From John Hennessy:
At the park, we thrive on four things: visitors (especially interested visitors), new sources (including images), new discoveries about familiar sources, and new places. Our explorations of the Lower Crossing site combined a couple of these–some new understandings along with a chance to visit a site none of us had ever been to before. This week offers our staff and all of you another chance to visit a site that, as far as we know, has never been trod upon by a group for historical purposes–certainly not in the last three decades or so.

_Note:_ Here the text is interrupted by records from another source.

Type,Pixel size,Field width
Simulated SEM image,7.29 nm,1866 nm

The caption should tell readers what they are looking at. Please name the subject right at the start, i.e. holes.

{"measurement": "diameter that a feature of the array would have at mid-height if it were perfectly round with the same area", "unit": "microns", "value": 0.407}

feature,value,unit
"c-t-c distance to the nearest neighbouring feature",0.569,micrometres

This week’s History at Sunset program will explore the Hawkins’ farm and the approaches to the Union Buschbeck line at Chancellorsville–all part of the landscape associated with Jackson’s Flank Attack. All of the land the park owns associated with Jackson’s May 2 attack has come into the park in the last 15 years; this tour is focused on land that is not owned by the park. Led by Frank O’Reilly and Jake Struhelka, we for the first time will look at places of Union resistance along the route of Jackson’s flank attack, including the stand of the 26th Wisconsin behind Wilderness Church.
This tour is taking place by grace of the Hawkins family, which is permitting us access to their land. Bear in mind that everyone attending will have to sign a waiver of indemnity to enter the site. It’s a bit of an awkward way to start a tour, but we cannot ask the family to bear the risks of having us visit.
Members of the Hawkins family were in the house during the battle. They had a number of notable encounters with Union soldiers during the dramatic early minutes of Jackson’s attack, as you will hear from Frank and Jake.
This is the second of this year’s History at Sunset Programs, and one of the first we have ever done on private property. We’re grateful to the Hawkins family for having us. Friday night, 7:00 p.m. Wear some good boots and long pants.